The decision of the Yar'Adua Administration to refurbish the existing rail lines in the country rather than build a new standard gauge double track line is a massive miscalculation that is designed to achieve two objectives. Waste colossal sums of money and ensure that we do not have a functional railway system, objectives that have been sustained by successive regimes for the past twenty-five years.
I sometimes listen to beer parlour analysis where I am offered two reasons why the Nigerian railways has been killed and sustained in the mortuary for three decades. One reason, I am told, is that a powerful cabal of Hausa business men who own an enormous number of lorries and trailers that transit goods, have since the days when Ibrahim Dasuki was Chairman of the Railway Corporation, decided that the railways will never function again. The second reason is that the band of Igbo businessmen who operate what we Nigerians call luxury buses agree that railways must never be revived.

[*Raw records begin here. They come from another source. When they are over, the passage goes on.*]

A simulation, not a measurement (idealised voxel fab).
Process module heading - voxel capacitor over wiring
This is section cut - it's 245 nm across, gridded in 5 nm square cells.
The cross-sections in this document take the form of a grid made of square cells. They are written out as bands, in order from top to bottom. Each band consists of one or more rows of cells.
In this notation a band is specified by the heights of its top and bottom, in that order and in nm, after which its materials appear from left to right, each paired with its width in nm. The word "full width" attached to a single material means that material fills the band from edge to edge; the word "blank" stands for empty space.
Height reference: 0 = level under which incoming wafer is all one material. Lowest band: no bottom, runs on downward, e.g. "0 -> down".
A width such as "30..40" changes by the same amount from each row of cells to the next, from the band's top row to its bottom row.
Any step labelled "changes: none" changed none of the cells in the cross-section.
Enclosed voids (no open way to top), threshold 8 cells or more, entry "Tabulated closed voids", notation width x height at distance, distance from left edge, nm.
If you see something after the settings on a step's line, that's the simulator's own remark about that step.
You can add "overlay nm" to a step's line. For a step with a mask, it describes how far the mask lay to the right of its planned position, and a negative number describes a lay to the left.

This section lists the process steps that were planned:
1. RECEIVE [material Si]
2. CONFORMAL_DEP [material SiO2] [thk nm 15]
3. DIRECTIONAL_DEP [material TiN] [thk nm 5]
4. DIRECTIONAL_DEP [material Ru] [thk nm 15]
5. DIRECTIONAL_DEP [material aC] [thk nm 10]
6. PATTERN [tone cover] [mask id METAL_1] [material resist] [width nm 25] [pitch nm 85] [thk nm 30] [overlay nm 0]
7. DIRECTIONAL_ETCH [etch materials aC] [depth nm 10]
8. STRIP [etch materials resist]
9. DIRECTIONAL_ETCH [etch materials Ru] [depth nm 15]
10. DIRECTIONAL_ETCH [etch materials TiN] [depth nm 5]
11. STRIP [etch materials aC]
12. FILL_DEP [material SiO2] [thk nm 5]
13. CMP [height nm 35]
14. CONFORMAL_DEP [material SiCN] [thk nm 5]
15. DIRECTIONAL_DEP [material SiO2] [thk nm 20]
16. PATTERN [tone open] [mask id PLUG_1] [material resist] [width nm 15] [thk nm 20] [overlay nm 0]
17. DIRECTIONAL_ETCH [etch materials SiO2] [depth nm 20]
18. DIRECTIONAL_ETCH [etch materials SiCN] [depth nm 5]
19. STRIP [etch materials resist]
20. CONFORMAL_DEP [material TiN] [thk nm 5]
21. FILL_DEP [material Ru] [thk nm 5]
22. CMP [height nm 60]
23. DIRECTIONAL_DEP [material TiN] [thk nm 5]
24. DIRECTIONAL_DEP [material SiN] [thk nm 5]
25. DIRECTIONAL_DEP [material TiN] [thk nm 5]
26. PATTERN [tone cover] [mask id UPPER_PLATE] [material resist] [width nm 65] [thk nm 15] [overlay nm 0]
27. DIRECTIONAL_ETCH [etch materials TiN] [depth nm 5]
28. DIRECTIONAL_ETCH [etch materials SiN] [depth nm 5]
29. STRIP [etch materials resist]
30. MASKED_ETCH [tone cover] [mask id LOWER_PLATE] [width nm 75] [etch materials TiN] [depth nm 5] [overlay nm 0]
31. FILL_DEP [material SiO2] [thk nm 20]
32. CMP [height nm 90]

The decision not to build a new rail system is part of the negation of the Obasanjo legacy. It will be recalled that just before leaving office, Obasanjo had signed a $8.3 billion contract with a Chinese firm called China Civil Engineering Construction Corporation to build a new standard gauge double track rail line from Lagos to Kano through Abuja. The idea was excellent but the contract from all indications was grossly inflated. In addition, it was wrong for Obasanjo to issue a massive contract just before leaving office thereby tying the hands of the new administration with a burden that they had not planned or bargained for.
This was probably the reason for the repudiation of the contract by the Yar'Adua Administration, although $250 million had already been paid to the Chinese. The government now wants to refurbish the rickety old line by cutting and straightening the excessive sharp bends that create conditions for frequent derailing and level out some of the sharp gradients on the track.
Government is seriously misguided in taking this decision. First, the line is a small gauge abandoned by most countries except South Africa. This makes the procurement of engines and rolling stock very expensive as the country becomes dependent on special orders from a narrow source. Secondly, the track itself is dead. Most of it was placed in 1933 as second hand tracks when Britain upgraded its track from 60 to 80 pounds weight in that year. As the life span of rail track is 80 years, the whole line has expired and the idea of refurbishing it is nonsensical.
In addition, the railway bridges have become unsafe due to rust, the long period of non-maintenance and diversion of rivers. The decision of government to parcel out the refurbishment to small companies with no track record in the railway industry also means that the desired aim is to fail in bringing back railways to Nigeria and Nigerians.
The massive contracts for the said refurbishment are rumoured to be the future source for funding the rigging of the 2011 elections and the objective appears to be to help PDP rather than bring back the railways. Given the eloquent testimonies that President Yar'Adua has offered on the massive positive role a functional railway system could play in providing cheap, efficient and ecologically friendly transport for goods and persons, it is unfortunate that the vision is being scarified for selfish purposes.
The most reasonable approach would have been to renegotiate the contract sum downwards with the Chinese. Indeed, the Chinese company has a good record of having built railways in a number of African countries. It appears that part of the reason for the inflated contract apart from the usual percentage settlement was that Obasanjo wanted over a thousand kilometres of rail track laid in less than eight years.
By negotiating larger contracts, the payoff is larger. The normal tradition for railway development given its large capital outlay is to spread it over time and proceed from the coast to the hinterland. If the Yar'Adua regime can commit itself to just building the first tranche of the rail line, even if it is just from Lagos to Ibadan in the next twenty months, and the next government commits to building between one and two hundred kilometres every year, we will end up with a modern, countrywide and functional railway system in about fifteen years. Yar'Adua's first tranche will become part of our positive history. Can someone advise the President to get us out of the trap of refurbishing the pockets of PDP politicians in the name of a railway project that is designed to fail?